Rape Culture.
This is a pretty common utterance of feminists, who due to pushback against their lies, can no longer get away with claiming all men are rapists. But it’s the same message – the phrase “rape culture” and the implication that this culture is a rape oriented culture is the exact same claim.
But it’s such obvious nonsense that much of the time sane human beings who aren’t MRAs allow this disgusting hate fuelled agitprop to pass without immediate challenge. And that’s the intention. When sane humans are told something that’s obvious nonsense, they dismiss it because it doesn’t need to be rebuked. Unfortunately, one of the funny things about people is that we don’t have to agree with things in order to buy into them as elements of our reality. Repetition of a statement, even an obviously false statement such as “they hate us for our freedom,” if continued for long enough is known to slide past the bullshit filter most sane people employ – and enter the the unshakable bedrock of their subconscious belief system.
Unfortunately – this is the trick being played on all of us whenever we hear that asinine phrase built to incite hatred and fear in women, and shame and compliance from men. But if we’re paying attention – what becomes evident is that we’re being trained, all of us, adults and children, men and women, to migrate our world view to one built on hate, and fear and shame.

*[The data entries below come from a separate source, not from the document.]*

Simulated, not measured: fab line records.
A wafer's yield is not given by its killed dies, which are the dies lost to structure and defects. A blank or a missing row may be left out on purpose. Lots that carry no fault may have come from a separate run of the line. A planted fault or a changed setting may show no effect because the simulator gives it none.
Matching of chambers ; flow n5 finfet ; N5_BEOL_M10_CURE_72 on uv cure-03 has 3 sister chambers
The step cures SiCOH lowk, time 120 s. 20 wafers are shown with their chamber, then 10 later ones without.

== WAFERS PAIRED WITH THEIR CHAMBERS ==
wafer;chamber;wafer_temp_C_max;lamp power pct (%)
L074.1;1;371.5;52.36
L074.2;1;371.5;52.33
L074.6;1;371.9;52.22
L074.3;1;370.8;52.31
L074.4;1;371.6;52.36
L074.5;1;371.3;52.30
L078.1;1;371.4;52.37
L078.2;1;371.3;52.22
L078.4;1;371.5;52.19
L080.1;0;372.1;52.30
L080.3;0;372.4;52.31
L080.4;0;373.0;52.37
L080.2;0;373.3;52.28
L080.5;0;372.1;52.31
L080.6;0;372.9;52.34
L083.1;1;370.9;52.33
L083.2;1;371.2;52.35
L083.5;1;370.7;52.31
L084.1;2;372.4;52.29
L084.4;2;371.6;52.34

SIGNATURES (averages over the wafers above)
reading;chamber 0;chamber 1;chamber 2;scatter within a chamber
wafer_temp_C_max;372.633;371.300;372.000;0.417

That means, that if we want to chose our world, rather than being led like cattle into a violent, paranoid nightmare where we’re all walled off from one another by barriers made of deliberately fabricated hate – we have to address and rebut the disguised hate propaganda when we hear it from its promulgators.
Here’s where I have to step carefully. Ive just spent the last few minutes decrying a growing tendency to indulge in hate – and now Im going to have a go at the people promoting it.
According to the United States Department of Justice, Bureau of Justice Statistics – who track rates of offense among types of violent crime; For serious violent crime excluding murder, they identify rape and sexual assault, Robbery, and nonsexual assault, including simple assault and aggravated assault as the three main categories of offence.
In 2010 there were 2,400,000 simple assaults – 725,000 aggravated assaults. There were also 480,00 robberies. And bringing up the rear we have rape and sexual assaults which combined totalled 188,000 incidences of criminal victimization. Combined, rape and sexual assault occur in our society at the lowest rates of statistically tracked violent crime, 2.5 times lower then the next lowest category.
It took me longer to read that data to you than it took me to look it up using google.
Anyone uttering the phrase “rape culture” in a context other than to rebuke it, is therefore either hopelessly stupid, ignorant and lazy, or they are willfully and knowingly promoting a disgusting lie intended to promote fear , hatred and ultimately violence.
I don’t like the idea of hate crime laws. I have always suspected that consideration of political or personal ideology in the sentencing or determination of guilt in the commission of a crime creates a system almost guaranteed to be abused by whoever can claim knowledge of motivation.
In fact –laws commonly thought of as hate-crime laws are those which criminalize motivation rather than criminal actions. And this is treads very close to Orwell’s thought crime. However, having been on the receiving end of a great deal of rhetoric framed by ideologues with an intent to promote hatred and violence against men, I begin to see the temptation to strengthen “hate crime” as an element of our society’s legal framework. An example of rhetoric intended to promote hatred and violence can be found on the Huffington post website, where Pauline Lowry quite openly advocates women murdering their husbands. I’m not making that up, although by the time you read this, some responsible adult over at huffpo might have realized that advocating murder reflects poorly on journalistic integrity and revised the article.
But surely, calling for the mass murder of a segment of the population qualifies as a hate crime – and should be prosecuted as such. Actually, no. We do not need to start prosecuting individuals for their thoughts. In fact, I would argue that this already happens, and we should oppose it, even in cases of male-targeting thought crime. However, public identification and outing of the rhetoric and ideology of hate movements – like what big box feminism has become; is wholly justified, and necessary.
It’s necessary because an increasing fraction of the “sane” general public view reality through the perceptual lens supplied by big box feminism through mainstream media. Does anyone remember when feminism was the radical notion that women are people? The short answer being of course, no, because “women are people” has never been a radical notion.
Another notion which grew from the women-good – men-bad doctrine is sadly no longer radical. Namely that men are not people. The organized dehumanization of men is a real and escalating phenomena in our culture, which has an end point taking no predictive power to see.